At 24, Das was a worker at a nearby coir factory, or that was his day-job. He was not a member of the action-group which actually stormed the police camp, but at night, he assisted S. Kumaran, one of the leaders of the movement, who was living underground.
According to some accounts, some 50,000 men and women participated in the attack. Majority of them were workers associated with some trade union or the other. In those days, thanks to active politicking by communists, Kerala was heavily unionized. Almost all of the workforce had enrolled themselves in trade unions formed in their respective sectors, and in some sectors the left back unions monetized almost 99% of the total workforce in the sector.

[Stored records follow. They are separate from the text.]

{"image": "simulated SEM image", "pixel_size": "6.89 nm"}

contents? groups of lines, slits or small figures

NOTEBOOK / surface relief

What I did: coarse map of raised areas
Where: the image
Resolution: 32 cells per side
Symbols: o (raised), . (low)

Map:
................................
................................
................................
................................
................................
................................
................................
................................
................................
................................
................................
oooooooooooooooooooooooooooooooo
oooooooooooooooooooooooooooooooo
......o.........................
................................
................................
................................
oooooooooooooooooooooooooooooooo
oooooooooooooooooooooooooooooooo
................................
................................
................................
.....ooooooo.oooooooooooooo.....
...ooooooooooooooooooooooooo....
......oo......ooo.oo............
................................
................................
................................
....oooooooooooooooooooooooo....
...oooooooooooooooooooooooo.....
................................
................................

Inevitably, the revolt took the lives of hundreds. Das says there were no real means to know how many. “Newspapers were banned, we were not allowed to step outside the house post the police camp attack. Anything suspicious (for the police) dropped dead.” he said.
Where did they bury all of those hundreds?
Das points to the ground beneath a statue of a black man with an arecanut stave aside the hall which was erected in memory of the agitation. “This place was a huge pond then, now it looks like a hill to you?”
“We buried the dead in that pond, threw soil over it,” he said.
The revolt is named after two of the places involved. It started under the leadership of undivided Communist Party of India (CPI) in a nearby place called Punnapra on 23 October, and lasted for 10 days until it culminated in Vayalar. CPI and the later born Communist Party of India (Marxist), CPM, leaders come together to celebrate the event every year, with week long festivities, culminating in a 32 km long torch lamp procession.
The uprising resulted in the displacement of Iyer and the establishment of an independent Travancore the year next. The debate over its pros and cons, however, is still going on.
“To the communists, it was the finest flowering of the working class against the exploitative forces of the establishment... the anti-communists think that the ignorant and innocent workers involved in the revolt were misled by the CPI, in directing the workers to use arecanut staves against machine guns, culminating in a massacre,” historian N. Sasidharan wrote in academic journal Samyukta in 2001.
Notwithstanding such debates, political analysts widely agree that the revolt gave a strong push towards a significant social renaissance, shaping up the modern welfare state which is bracing for its 60th formation year on 1 November this year.
“For me, the history of modern-day Kerala started in October, 1946. The sacrifice of the revolutionaries in Punnapra and Vayalar gave the base for not only the solidifying efforts but also all socio-political movements that shaped modern Kerala,” says K.J. Jacob, resident editor of Deccan Chronicle in Kerala.